On election night 2006, the Conservatives fell short of a majority by 32 seats. The Liberals did better than expected, but Paul Martin will not lead the Liberal party into the next election. In his concession speech he announced his intention to have the party arrange for his succession.
The NDP won 11 more seats going to 29, but were shut out again in Saskatchewan.
Some NDP first time victories were oh-so-sweet: Olivia Chow and Peggy Nash in downtown Toronto for a start, Penny Priddy in Surrey, B.C., and Denise Savoie in Victoria.
But no clear winner in 2006 means it’s game on for a 2007 election. The Liberals will try to put a new look on the party with a new face at the top.
It was Stephen Harper who punctured the Bloc Québécois balloon, gathering 24 per cent of the popular vote, and walking off with 10 surprise seats in Quebec. Gilles Duceppe wanted 50 per cent of the Quebec popular vote, and could not increase his score, remaining in the 42 per cent range.
Liberals Ministers — Pierre Pettigrew and Liza Frulla — lost badly in Quebec.
Ontario proved hard to crack for Harper. About one voter in three marked a ballot for his party. The Liberals won one-half of the seats and the popular vote (40 per cent) while the NDP made some nice gains. Overall it was the best outing in the province in the history of the Federal NDP.
The biggest smile of the evening belonged to Preston Manning at the Harper celebration in Calgary. It was his father, one-time Alberta premier Ernest C. Manning who wanted to see a re-alignment of Canadian politics along ideological lines, and wanted to lead a national party of the right. Twenty years later his son Preston Manning created it — the Reform party — and Stephen Harper left the Progressive Conservatives to work for it.
Now Harper, nearly 20 years after that beginning, takes the right-wing project to 24 Sussex Drive having succeeded in partially filling the old Ontario Conservative bottle with Alberta Rye Whiskey.The pressure to establish a left-liberal alliance to counter the Conservatives was applied in the campaign by Buzz Hargrove, and the Think Twice coalition. NDP activists opposed the idea. Layton prefers electoral reform (proportional representation) to electoral arrangements with a Liberal party that leans right in a corporate world.
The Liberal leadership race is likely to dominate the national scene until the next election. The new leader will want to mobilize around social issues to get ready for the next race against the Conservatives.

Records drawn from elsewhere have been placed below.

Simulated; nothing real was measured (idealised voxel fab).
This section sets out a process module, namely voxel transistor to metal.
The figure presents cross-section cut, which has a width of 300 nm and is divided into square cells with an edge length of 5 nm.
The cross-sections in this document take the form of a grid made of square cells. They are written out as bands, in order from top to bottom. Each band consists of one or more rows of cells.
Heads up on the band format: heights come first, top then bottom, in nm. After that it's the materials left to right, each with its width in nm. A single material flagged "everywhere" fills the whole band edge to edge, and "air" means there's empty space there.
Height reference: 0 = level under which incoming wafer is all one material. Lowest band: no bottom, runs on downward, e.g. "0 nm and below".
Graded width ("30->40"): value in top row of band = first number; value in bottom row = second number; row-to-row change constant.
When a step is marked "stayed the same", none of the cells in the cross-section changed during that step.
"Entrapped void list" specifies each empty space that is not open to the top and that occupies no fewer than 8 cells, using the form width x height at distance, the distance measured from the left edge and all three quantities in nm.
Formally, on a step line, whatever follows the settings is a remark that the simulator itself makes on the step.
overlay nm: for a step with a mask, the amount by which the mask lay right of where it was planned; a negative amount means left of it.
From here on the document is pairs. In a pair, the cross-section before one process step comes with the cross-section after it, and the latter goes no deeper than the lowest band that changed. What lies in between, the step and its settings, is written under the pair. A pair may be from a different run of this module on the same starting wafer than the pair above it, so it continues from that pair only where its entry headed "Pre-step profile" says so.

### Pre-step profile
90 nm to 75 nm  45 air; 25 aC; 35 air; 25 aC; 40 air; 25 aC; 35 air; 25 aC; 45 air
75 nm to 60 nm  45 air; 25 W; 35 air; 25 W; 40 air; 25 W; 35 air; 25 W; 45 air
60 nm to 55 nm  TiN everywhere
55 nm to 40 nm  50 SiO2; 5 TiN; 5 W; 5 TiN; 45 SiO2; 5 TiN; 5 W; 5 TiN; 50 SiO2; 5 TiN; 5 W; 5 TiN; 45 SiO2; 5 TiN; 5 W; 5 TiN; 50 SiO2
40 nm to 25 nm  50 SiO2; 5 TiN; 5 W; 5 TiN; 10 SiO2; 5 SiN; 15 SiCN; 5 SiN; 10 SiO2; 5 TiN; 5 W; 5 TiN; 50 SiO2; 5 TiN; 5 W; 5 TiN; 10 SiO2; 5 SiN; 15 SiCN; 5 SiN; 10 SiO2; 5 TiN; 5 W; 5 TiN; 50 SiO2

As the Conservatives took the lead in opinion polls, organizers were careful to stuff socks in the mouths of Conservative candidates who were then led far away from the media. If enough of them spit out the socks, the heat will be on the Conservatives early in the next Parliament. But the Conservatives have the full support of the media and big business.
An important role for the NDP will be to keep the Conservatives from widening the military adventure in Afghanistan.
Nobody won this election. The party that learned the most from the last campaign did win the most seats.